BRUSSELS - The European Commission and the United Arab Emirates' presidency of this year's COP28 climate summit pledged on Wednesday to seek support for global goals to expand renewable energy, which they said would help countries to shift from unabated fossil fuels.

The two sides will work to "ensure maximum support on global 2030 targets for the tripling of renewable energy and doubling of energy efficiency," a statement agreed after a meeting of officials in Brussels said.

"These targets would support the transition towards energy systems free of unabated fossil fuels."

Unabated fossil fuels are those that do not use technology to capture the CO2 emissions produced from burning them.

The EU and COP28 hosts UAE will also work together on establishing a fund to address irreparable damage climate change is causing in vulnerable countries, they said. Countries agreed last year to launch that fund, but have yet to negotiate how it will work and where the money will come from.

At last year's COP27 U.N. climate summit, countries failed to agree a deal on phasing down the fossil fuel consumption that causes climate change.

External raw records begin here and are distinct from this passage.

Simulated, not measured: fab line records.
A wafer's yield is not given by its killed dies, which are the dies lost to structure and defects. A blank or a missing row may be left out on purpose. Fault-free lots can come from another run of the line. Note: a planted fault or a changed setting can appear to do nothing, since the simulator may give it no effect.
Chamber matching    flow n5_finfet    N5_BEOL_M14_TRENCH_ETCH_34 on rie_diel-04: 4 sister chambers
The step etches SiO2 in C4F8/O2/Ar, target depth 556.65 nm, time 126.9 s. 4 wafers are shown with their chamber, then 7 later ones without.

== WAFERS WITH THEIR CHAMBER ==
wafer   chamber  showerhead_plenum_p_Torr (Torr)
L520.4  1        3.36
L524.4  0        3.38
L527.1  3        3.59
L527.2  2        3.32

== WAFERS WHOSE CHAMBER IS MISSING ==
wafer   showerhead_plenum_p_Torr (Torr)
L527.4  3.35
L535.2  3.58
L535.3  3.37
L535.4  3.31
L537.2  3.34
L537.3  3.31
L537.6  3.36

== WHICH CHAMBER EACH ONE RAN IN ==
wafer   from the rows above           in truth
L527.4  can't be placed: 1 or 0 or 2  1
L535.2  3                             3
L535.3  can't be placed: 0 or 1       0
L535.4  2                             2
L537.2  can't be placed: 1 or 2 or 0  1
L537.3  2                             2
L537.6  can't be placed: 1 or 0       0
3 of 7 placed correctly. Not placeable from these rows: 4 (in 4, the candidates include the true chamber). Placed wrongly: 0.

A proposal by India to do so won support from more than 80 governments, but Saudi Arabia and other oil- and gas-rich countries opposed it.

Some countries, including members of the European Union, hope to revive the proposal ahead of this year's U.N. climate summit, which begins on Nov. 30 in Dubai.

But countries have already clashed over wording.

The UAE's incoming COP28 President Sultan al-Jaber - who is also the head of the country's national oil company - last month urged countries to focus on "phasing out fossil fuel emissions".

That could allow countries to keep using fossil fuels, while using technology to capture their emissions.

Other nations want a clear commitment to gradually stop using oil, gas and coal.

"We must bring the fossil fuel era to an end and phase out fossil fuels," the Netherlands, Chile, New Zealand and climate-vulnerable island states, including the Marshall Islands, said in a joint letter last month.